Schematic slice through the sun

Figure 1 from Gough and McIntyre 1998, 'Inevitability of a magnetic field in the Sun's radiative interior' (Nature, 394, 755--757. The full caption is reproduced below, at the end of this page.

The full text is downloadable from here as gzipped postscript (68Kbyte), or as uncompressed postscript (326Kbyte). Here's a precursor paper supporting the `inevitability' argument (1994, The quasi-biennial oscillation (QBO): some points about the terrestrial QBO and the possibility of related phenomena in the solar interior). Two followup papers tying up the fluid-dynamical arguments including those on anti-frictional eddy motion, and drawing still stronger conclusions about tachocline and deep-interior rotation, are downloadable (1) from here and (2) from here as an acrobat (.pdf) file (0.7Mbyte). The first of these is my 2002 `Millennium' review and the second is chapter 8 in the Douglas Gough Festschrift Stellar Astrophysical Fluid Dynamics edited by M. J. Thompson and J. Christensen-Dalsgaard, copyright © Cambridge University Press, 2003, pages 111-130. Here's an animated version of Figure 8.1 of the Festschrift paper, showing an example of the real stratosphere's anti-frictional eddy motion -- a phenomenon well observed, well studied and, for more than two decades now, well understood.

More recent work has been changing aspects of the picture through various twists and turns.... here's the pdf (270K) of a preprint reporting progress up to 2006, now published as Chapter 8 in The solar tachocline, ed. D. W. Hughes, R. Rosner and N. O. Weiss, copyright © Cambridge University Press, 2007, pages 183-212. CORRIGENDUM: After equation (8.6) in the published version, please replace "where C is a constant, provided also that..."   by   "where C is a constant. We have also assumed that..." (It's correct in the preprint.) The chapter title is `Magnetic confinement and the sharp tachopause'.

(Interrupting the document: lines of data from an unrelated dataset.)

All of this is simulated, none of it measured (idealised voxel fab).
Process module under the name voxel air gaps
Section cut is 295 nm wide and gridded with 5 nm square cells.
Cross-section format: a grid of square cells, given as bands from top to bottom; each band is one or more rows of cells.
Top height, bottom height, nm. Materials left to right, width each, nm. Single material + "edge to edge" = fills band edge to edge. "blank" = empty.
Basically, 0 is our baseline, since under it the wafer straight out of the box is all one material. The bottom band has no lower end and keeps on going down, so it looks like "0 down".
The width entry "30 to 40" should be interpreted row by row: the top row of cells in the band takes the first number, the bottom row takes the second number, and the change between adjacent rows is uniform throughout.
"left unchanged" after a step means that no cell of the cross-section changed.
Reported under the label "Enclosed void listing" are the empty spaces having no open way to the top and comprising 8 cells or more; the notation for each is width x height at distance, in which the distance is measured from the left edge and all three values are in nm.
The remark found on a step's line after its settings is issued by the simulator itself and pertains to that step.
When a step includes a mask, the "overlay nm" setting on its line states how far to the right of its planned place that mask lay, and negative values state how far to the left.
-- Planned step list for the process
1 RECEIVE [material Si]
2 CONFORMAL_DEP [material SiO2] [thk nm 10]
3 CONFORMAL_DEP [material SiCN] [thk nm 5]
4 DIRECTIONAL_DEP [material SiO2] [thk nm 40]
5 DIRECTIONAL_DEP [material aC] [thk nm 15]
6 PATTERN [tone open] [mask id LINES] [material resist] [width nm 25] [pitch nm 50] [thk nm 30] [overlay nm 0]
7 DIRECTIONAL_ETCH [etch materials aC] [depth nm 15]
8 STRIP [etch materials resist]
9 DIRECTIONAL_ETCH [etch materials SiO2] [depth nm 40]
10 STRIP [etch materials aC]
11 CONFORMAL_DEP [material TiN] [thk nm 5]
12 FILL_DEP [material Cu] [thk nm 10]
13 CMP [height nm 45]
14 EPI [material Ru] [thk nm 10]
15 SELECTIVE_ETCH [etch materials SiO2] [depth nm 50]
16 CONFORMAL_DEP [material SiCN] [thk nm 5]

STILL MORE RECENTLY, Toby Wood and I discovered a new set of fully nonlinear solutions helping to solve the magnetic confinement problem. They show in detail how the weak downwelling expected in high latitudes can confine the interior field. The dynamics involves a nontrivial interplay between microscopic magnetic diffusion and the Lorentz and Coriolis forces. A remarkable feature of these nonlinear confinement-layer solutions is that the extreme smallness of the flow velocities makes the flows likely to be hydrodynamically and magnetohydrodynamically stable. So although they describe very simple, strictly laminar flows they may well provide us with a realistic high-latitude piece of the confinement jigsaw. A short paper presenting some of the confinement-layer solutions (pdf, 300K) was published in 2007, pp. 303-308 of the proceedings of the July 2007 conference on Unsolved Problems in Stellar Physics, edited by R. J. Stancliffe, J. Dewi, G. Houdek, R. G. Martin, and C. A. Tout, ISBN 978-0-7354-0462-5, ISSN 0094-243X, 465pp., ©2007 American Institute of Physics, AIP Conf. Proc. 948 (also arXiv:0709.1377 [astro-ph]).   CORRIGENDUM: A coding error has been discovered which, however, leaves the main conclusions unchanged. Profile shapes are qualitatively the same as before, but numerical values need changing. The upshot is mostly to strengthen the conclusions. In particular, there is an increase in the range of permissible downwelling velocities U.  Also, we now know that the dynamics of the tachopause slip layer is not Ekman-like. These and other corrections, clarifications and extensions regarding both the confinement-layer solutions and the likely way they fit into a global-scale picture are incorporated into a NEW further and comprehensive paper now published in the Journal of Fluid Mechanics, entitled Polar confinement of the Sun's interior magnetic field by laminar magnetostrophic flow (1.1 Mbyte, © 2011 Cambridge University Press, J. Fluid Mech. 677, 445-482).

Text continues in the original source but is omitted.